Alistair Hall, author of LONDON STREET SIGNS published by Batsford, introduces a few local signs and reveals some of the background to these often overlooked and unappreciated pieces of typographic design which are so familiar as to be almost invisible.

This cartouche on the corner of Sclater St and Brick Lane reads ‘THIS IS SCLATER Street 1778’ with a date is tricky to discern after so many years.  Dan Cruickshank notes that it was probably built for the distiller Daniel Delacourt.

Around Spitalfields you find a set of Bengali nameplates which sit alongside English ones. The Bengali signs were put up in the nineties and are set in Linotype Bengali, designed by Fiona Ross and Tim Holloway around 1978.

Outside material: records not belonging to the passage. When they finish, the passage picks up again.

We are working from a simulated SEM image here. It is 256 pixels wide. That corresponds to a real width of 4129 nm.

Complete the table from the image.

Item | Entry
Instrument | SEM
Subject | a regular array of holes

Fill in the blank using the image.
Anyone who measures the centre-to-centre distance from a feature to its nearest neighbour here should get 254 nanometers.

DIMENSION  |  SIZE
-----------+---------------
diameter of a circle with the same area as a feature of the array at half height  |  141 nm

An old cast iron nameplate has been camouflaged with paint and a contemporary Tower Hamlets sign sits above it.

A cast iron nameplate dating from before 1917 when numbered postal districts were introduced in the city, it is unusual for being constructed out of two separate plates.

A creative paint job matching the lettering of the street nameplate to the surrounding wall.

On the outside of The Old Rose, a former Wapping dockworkers’ pub established in 1839. This has been called Chigwell Hill since before 1746.

Extra-condensed lettering on a pre-1917 nameplate. Despite having more condensed lettering, this sign style has some similarities to those of the N.E. postal district.

A fine blue enamel nameplate featuring the Patent Enamel Company’s manufacturer’s mark, a monogram of PEC, in the bottom right hand corner.

A milk glass nameplate from the Metropolitan Borough of Bethnal Green which was abolished in 1965. Milk glass permitted lettering to be etched into the surface of the sign which was filled with paint.

A enamel nameplate from London’s short-lived North Eastern postal district. This particular one sits on the outside of The Lauriston, formerly known as The Alexandra, established in the 1860s.

A two panel ceramic sign from the abolished NE district, officially merged into the E district in 1866 with NE later becoming the code for Newcastle. There are still a few of this style of sign across London and I think they date from the 1860s.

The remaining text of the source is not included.